Indeed, the argument for open relationships goes back to the beginning of time, its most famous modern advocate being the celebrated British philosopher Bertrand Russell who wrote long letters to his wife about his consensual infidelities. But his open-mindedness could not surmount his jealousy when his own wife starting taking lovers. When Dora had a child by another man, he left her, later commenting, “My capacity for forgiveness, and what might be called Christian love, was not equal to the demands I was making on it . . . I was blinded by theory.” Their daughter Kathleen Tait pithily remarked about her parents’ strange marriage, “Calling jealousy deplorable had not freed them from it . . . both found it hard to admit that the ideal had been destroyed by the old-fashioned evils of jealousy and infidelity.”
The great British writer Iris Murdoch was the same. Her husband John Bayley wrote a memoir of their 40-year marriage called Elegy for Iris. He explains that his wife would not allow her marriage to curtail her freedom or her need for adventure. She insisted by being allowed to have lovers and pursued other men intermittently. Still, she to be married because she desired the comfort, companionship, and sense of safety that marriage offered. Bayley was not happy with the arrangement but felt he had no right to object. “In the early days, I always thought it would be vulgar – as well as not my place – to give any indications of jealousy…” So he buried the terrible pain it caused him all in the name of relationship enlightenment.
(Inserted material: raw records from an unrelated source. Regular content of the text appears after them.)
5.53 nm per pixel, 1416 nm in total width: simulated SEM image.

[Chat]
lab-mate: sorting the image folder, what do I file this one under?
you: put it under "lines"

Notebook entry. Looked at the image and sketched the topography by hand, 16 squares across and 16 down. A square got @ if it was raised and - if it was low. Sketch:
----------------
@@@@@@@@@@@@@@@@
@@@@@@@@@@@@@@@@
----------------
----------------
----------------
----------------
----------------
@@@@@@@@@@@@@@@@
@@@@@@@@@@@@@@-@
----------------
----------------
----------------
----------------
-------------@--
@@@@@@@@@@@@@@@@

But convinced he has actually stumbled on something novel, Dan Savage, breaking new ground in The New York Times, adds more. He believes that we have crippled men by expecting them to be monogamous. “The mistake that straight people made was imposing the monogamous expectation on men. Men were never expected to be monogamous. Men had concubines, mistresses and access to prostitutes, until everybody decided marriage had to be egalitarian and fairsey.” According to the New York Times Savage believes that “the feminist revolution, rather than extending to women “the same latitude and license and pressure-release valve that men had always enjoyed,” we extended to men the confines women had always endured. “And it’s been a disaster for marriage.”
In other words, the modern expectation for men to finally evolve from being indulgent boys and adolescents and become gentleman –honoring their commitments and not breaking the hearts of the women who are devoted to them by cheating on them – has been a disaster for marriage.